UpRooted

Extract subtrees of data from relational databases.

Extract subtrees of data from relational databases.

DESCRIPTION

This module allows to extract tree of data from relational database and process it. Tree of data may be for example some user account and all records in related tables that belong to him. Useful for cases like:

  • Transferring users between database shards for better load balancing.

  • Cloning user data from production environment to devel to debug some issues in isolated manner.

  • Saving user state for backup or legal purposes.

This module is NOT continuous replication tool (like for example Debezium).

SYNOPSIS

Let's say you have MySQL database and want to save user of id = 1 from users table with all his data from other tables to .sql file.

my $connection = DBIish.connect( 'mysql', host => ..., port => ..., ... );

use UpRooted::Schema::MySQL;
my $schema = UpRooted::Schema::MySQL.new( :$connection );

use UpRooted::Tree;
my $tree = UpRooted::Tree.new( root-table => $schema.table( 'users' ) );

use UpRooted::Reader::MySQL;
my $reader = UpRooted::Reader::MySQL.new( :$connection, :$tree );

use UpRooted::Writer::MySQLFile;
my $writer = UpRooted::Writer::MySQLFile.new( :!use-schema-name );
    
$writer.write( :$reader, id => 1 );

Your user will be saved as out.sql file.

MODULES

This section explains role of every module in UpRooted stack and tells which variants of each module are available.

UpRooted::Schema

UpRooted::Schema describes relation between UpRooted::Tables.

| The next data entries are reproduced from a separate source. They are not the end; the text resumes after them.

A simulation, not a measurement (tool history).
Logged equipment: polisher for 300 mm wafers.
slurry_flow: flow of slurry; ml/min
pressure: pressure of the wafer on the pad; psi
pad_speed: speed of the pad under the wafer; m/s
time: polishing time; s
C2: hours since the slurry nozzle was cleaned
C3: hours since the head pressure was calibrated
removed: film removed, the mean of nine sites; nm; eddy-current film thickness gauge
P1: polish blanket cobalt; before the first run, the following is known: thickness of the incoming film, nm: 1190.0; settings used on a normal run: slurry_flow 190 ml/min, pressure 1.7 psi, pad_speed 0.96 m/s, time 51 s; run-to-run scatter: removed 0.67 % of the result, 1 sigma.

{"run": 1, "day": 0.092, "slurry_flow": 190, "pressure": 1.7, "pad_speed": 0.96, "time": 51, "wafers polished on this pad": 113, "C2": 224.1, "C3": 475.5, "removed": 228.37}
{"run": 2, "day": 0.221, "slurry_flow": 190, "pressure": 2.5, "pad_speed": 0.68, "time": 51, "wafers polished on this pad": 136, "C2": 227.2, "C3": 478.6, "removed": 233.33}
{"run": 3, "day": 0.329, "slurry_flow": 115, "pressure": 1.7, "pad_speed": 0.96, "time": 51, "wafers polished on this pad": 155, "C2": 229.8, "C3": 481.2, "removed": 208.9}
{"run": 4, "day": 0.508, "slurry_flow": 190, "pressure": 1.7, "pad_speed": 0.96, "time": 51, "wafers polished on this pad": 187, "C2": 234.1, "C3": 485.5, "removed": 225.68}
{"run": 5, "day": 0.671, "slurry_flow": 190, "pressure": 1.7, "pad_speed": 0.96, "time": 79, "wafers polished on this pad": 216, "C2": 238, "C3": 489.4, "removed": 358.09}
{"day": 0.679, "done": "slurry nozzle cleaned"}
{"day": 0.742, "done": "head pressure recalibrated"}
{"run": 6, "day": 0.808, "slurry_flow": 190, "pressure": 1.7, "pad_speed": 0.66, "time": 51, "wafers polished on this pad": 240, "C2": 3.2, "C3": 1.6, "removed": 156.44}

It can be discovered automatically by plugins like:

  • UpRooted::Schema::MySQL

  • UpRooted::Schema::PostgreSQL (work in progress)

In rare cases you may need to construct or fine tune UpRooted::Schema manually. For example if you use MySQL MyISAM engine or MySQL partitioning. Without foreign keys relations between UpRooted::Tables cannot be auto discovered and must be defined by hand. There is separate manual describing this process.

Creating UpRooted::Schema must be done only once per database.

UpRooted::Tree

UpRooted::Tree knows how to reach each leaf UpRooted::Table from chosen root UpRooted::Table. It also resolves UpRooted::Tables order correctly to satisfy foreign key constraints, which is important for example when writing data tree to online database.

You can derive many UpRooted::Trees from single UpRooted::Schema, depending on which root UpRooted::Table is used.

Creating UpRooted::Tree must be done only once per root UpRooted::Table.

UpRooted::Reader

UpRooted::Reader transforms UpRooted::Tree to series of queries allowing to extract data that belong to given row in root UpRooted::Table. This is always database specific.

Available variants:

  • UpRooted::Reader::MySQL

  • UpRooted::Reader::PostgreSQL (work in progress)

Creating UpRooted::Reader must be done only once per Uprooted::Tree.

UpRooted::Writer

UpRooted::Writer writes data provided by UpRooted::Reader.

Available variants:

  • UpRooted::Writer::MySQL - Write directly to another MySQL database.

  • UpRooted::Writer::MySQLFile - Write to .sql file compatible with MySQL.

  • UpRooted::Writer::PostgreSQL (work in progress) - Write directly to another PostgreSQL database.

  • UpRooted::Writer::PostgreSQLFile (work in progress) - Write to .sql file compatible with PostgreSQL.

  • UpRooted::Writer::JSONFiles (work in progress) - Write to JSON files where each file is named after table and each line is single row from this table.

  • UpRooted::Writer::CSVFiles (work in progress) - Write to CSV files where each file is named after table and each line except header is single row from this table.

Note that UpRooted::Reader and UpRooted::Writer are independent. You can read from MySQL database and write directly to PostgreSQL database if needed.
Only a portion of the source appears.